Competent readership is a prerequisite for adequate hermeneutic access to meaning, but establishing evidentiary credibility to make truth claims about action and people past requires more if one wants to avoid a disembodiment of the source.Footnote 8 Transcending the mere record requires being cognizant of contexts of documentary production and dissemination. As sociologists, we like to deploy documents as material evidence and proof for something having happened. And where files record an event simultaneously, a good case can be made for treating them as convincing evidence. Milligan developed a roster of internal and external criteria by which to determine the evidentiary value of the source. After establishing authenticity of the source (Was it forged? How can we prove authorship?), internal criticism adjudicates content by asking about the context of the document’s production: Was the author present at the event they record? If not, what was the physical and temporal distance? Who was the intended audience, and in what state of mind was the author (Milligan 1979)?

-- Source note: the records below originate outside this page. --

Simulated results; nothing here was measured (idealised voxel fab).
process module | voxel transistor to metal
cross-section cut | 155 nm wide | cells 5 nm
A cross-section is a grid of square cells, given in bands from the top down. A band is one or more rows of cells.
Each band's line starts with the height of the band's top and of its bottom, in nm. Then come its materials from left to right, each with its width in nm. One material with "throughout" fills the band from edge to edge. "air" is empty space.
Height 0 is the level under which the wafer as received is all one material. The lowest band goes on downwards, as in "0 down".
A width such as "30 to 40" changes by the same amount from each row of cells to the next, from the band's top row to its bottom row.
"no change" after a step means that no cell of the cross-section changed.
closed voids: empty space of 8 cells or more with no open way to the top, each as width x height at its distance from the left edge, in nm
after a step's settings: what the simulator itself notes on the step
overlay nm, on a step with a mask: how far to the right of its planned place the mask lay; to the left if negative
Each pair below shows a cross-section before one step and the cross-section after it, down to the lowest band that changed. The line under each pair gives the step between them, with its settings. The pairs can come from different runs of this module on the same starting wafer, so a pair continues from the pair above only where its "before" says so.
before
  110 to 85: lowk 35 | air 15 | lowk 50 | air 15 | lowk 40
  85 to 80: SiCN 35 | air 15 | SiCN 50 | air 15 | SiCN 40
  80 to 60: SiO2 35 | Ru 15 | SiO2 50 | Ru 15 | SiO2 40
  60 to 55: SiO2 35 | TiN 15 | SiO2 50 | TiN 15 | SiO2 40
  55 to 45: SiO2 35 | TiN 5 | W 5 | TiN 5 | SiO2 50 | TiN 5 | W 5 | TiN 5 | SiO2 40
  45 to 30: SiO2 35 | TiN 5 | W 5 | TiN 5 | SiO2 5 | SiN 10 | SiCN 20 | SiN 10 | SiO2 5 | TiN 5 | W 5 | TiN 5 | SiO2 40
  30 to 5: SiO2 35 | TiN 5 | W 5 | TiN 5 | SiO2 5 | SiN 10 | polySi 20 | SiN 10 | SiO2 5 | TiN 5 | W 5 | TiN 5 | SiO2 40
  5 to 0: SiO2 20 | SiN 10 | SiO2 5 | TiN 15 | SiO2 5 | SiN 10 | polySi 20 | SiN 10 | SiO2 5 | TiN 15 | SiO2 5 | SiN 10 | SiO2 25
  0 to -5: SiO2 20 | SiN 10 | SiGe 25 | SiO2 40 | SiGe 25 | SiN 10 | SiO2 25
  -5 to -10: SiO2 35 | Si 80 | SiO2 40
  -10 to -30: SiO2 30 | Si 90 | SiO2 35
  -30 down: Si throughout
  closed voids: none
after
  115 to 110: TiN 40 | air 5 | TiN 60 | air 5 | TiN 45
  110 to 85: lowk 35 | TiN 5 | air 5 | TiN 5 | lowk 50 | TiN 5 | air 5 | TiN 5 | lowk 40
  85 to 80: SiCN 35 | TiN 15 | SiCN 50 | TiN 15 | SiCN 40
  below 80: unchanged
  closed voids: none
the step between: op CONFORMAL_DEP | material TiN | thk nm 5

Files in many ways act as protocols of reality that reverse the burden of proof—what isn’t in the files needs to be otherwise proven to have happened. Where a literal reading of the file cannot provide this, the gold standard is finding documents that are, in Marc Bloch’s felicitous expression, “witnesses in spite of themselves” (Bloch 1953). In this lucky circumstance, a document is used as evidence that far transcends the original purpose of the document; Milligan calls this peripheral reading, and Fuentes, reading along the bias grain that uses the sources “for contrary purposes” (Fuentes 2016; Milligan 1979). Returning to the beginning of this article and to Goldthorpe, one advantage of drawing on data one did not create oneself is that this double distance of authorship and of documentary intent provides an additional layer of credibility.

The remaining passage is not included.